Throughout his postgame interviews Friday afternoon, Matt Niskanen paused every few seconds, every few sentences, to swallow down a gulp of blood.
A shot had struck his helmet’s visor in the first period of the Flyers’ 6-1 victory over the Red Wings, and upon impact with the puck, the visor had bent downward like a blade, slicing a gash along the outside of his right nostril. It required 15 stitches to close.
His face was a piece of phantasmagoric testimony to the damage his sport can inflict – and its practitioners often withstand.
The stitches were black. Yellow rimmed his eyes, and purple was beginning to pool under the skin below them. The plugs stopping up his nose to staunch the bleeding had gone completely red, and blood had smeared across his chapped lips and spritzed his goatee. There was no pain. He was numb.
“It’s not as bad as it looks,” he said. “I’m assuming it looks pretty bad.”
After Niskanen left the ice, he returned with a protective cage attached to his helmet. Tracking the puck, with the cage’s crossing his eyes, was an adjustment, he said later, but it was no impediment to his collecting two assists – including the primary one on Sean Couturier’s game-breaking goal late in the second period – and playing another solid game in a season full of them.
Out of an offseason in which Flyers general manager Chuck Fletcher – and the franchise’s ownership group – was bound and determined to add veteran players to accelerate the team’s improvement, Niskanen has been as valuable as any. He has joined Ivan Provorov to form the Flyers’ No. 1 defensive pairing.
He sees significant minutes on their power-play and penalty-killing units. And on a roster loaded with young defensemen still learning, still maturing, he has been a calming, reassuring presence. When the puck’s on his stick, no one worries. And even after the puck causes his face to explode, no one worries then, either.
“He’s a great guy to look up to for younger guys, the way he plays, the way he handles himself,” Couturier said. “He just brings that stability. We have a lot of good, young D-men, but sometimes, when you’re young, some nights, it’s tougher, growing into an NHL player. Bringing that experience and leadership stabilizes our whole corps.”
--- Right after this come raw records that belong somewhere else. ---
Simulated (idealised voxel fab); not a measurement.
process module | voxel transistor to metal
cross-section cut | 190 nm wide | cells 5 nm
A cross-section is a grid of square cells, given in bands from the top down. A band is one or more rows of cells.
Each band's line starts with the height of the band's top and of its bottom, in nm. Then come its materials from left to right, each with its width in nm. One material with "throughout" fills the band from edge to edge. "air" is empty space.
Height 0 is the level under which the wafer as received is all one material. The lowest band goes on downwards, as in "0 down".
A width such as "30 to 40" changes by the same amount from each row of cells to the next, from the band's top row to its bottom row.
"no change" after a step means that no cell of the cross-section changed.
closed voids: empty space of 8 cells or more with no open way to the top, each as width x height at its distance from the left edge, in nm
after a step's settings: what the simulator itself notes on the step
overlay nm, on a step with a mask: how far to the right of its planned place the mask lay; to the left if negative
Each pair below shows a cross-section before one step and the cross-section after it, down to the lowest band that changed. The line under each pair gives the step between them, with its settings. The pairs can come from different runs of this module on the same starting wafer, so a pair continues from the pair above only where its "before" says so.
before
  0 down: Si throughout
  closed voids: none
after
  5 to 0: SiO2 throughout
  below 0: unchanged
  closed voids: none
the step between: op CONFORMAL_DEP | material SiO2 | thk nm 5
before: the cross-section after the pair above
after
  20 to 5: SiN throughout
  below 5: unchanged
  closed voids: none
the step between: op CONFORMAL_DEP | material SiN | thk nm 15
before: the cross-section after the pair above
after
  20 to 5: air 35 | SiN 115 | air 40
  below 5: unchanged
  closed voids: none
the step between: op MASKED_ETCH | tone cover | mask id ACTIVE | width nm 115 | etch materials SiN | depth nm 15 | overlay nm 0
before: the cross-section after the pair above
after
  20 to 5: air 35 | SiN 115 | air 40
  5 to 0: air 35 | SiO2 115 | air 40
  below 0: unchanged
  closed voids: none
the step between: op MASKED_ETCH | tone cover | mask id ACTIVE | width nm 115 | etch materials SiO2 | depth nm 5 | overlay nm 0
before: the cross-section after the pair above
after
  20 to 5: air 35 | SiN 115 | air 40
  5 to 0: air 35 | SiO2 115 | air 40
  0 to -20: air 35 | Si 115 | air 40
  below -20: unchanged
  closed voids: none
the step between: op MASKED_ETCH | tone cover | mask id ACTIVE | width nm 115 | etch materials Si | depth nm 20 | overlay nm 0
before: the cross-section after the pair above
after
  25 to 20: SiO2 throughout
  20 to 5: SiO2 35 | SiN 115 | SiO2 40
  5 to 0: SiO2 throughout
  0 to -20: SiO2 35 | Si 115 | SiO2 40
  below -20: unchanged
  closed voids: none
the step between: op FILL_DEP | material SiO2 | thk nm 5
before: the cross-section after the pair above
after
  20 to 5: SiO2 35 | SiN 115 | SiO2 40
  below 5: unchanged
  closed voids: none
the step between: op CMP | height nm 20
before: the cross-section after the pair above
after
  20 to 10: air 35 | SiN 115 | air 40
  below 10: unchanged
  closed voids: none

“It’s not only with the way he plays – he plays the right way, with and without the puck – but a tremendous amount of leadership,” Flyers coach Alain Vigneault said. “If you’re a player, young or old, on our team, you see him take a puck off the face, get stitched up, get fixed up, come back, and play the way he did, that’s what we’re looking for from Flyer players, and there’s no doubt that Nisky’s bringing that for us.”
That doubt was the risk in the deal that Fletcher made in mid-June to acquire Niskanen. Fletcher traded Radko Gudas, 29, to the Washington Capitals for Niskanen, 32. The Flyers’ history is littered with trades born of that same template – getting an older, more accomplished player for a younger one – that didn’t work out, and there was reason to believe this one, too, might not work out.
The quality of Niskanen’s play had regressed last season from the previous one, and because he had two years remaining on a seven-year, $40.25 million contract and the Capitals wanted to create some salary-cap space, he effectively priced himself off their roster.
He understood the decision to trade him; in fact, he said, when he signed on to stay in Washington for seven years, it crossed his mind that the very contract that would provide him the measures of wealth and stability that every pro athlete craves might turn out to be the reason he couldn’t be a Capital until the end of his career.
“On the flip side of that,” he said, “I’ve heard horror stories of guys who have taken less or shortened up a deal, and they get traded anyway. There’s a lot of elements to it. But I was aware of it.”
He was also aware, in his mind, of the reason that his play had declined during the 2018-19 season – the first half of the season, anyway. He had played 112 games in 2017-18, including all 24 of the Capitals’ playoff games, at an average of more than 25 minutes of ice time, during their run to their first Stanley Cup. The demands, physical and mental, wore on him.
“I didn’t have a lot of juice some nights,” he said.
He had more than enough on Friday afternoon, even after that errant shot by the Red Wings’ Dylan Larkin had transformed his nose into four square inches of pulp. Two years left on his contract -- 32 doesn’t have to be old anymore in the NHL -- had he given any thought to how long he would keep playing?
“Not really,” he said. “I’ve got two years left on my deal. I’m going to give them hell for two.”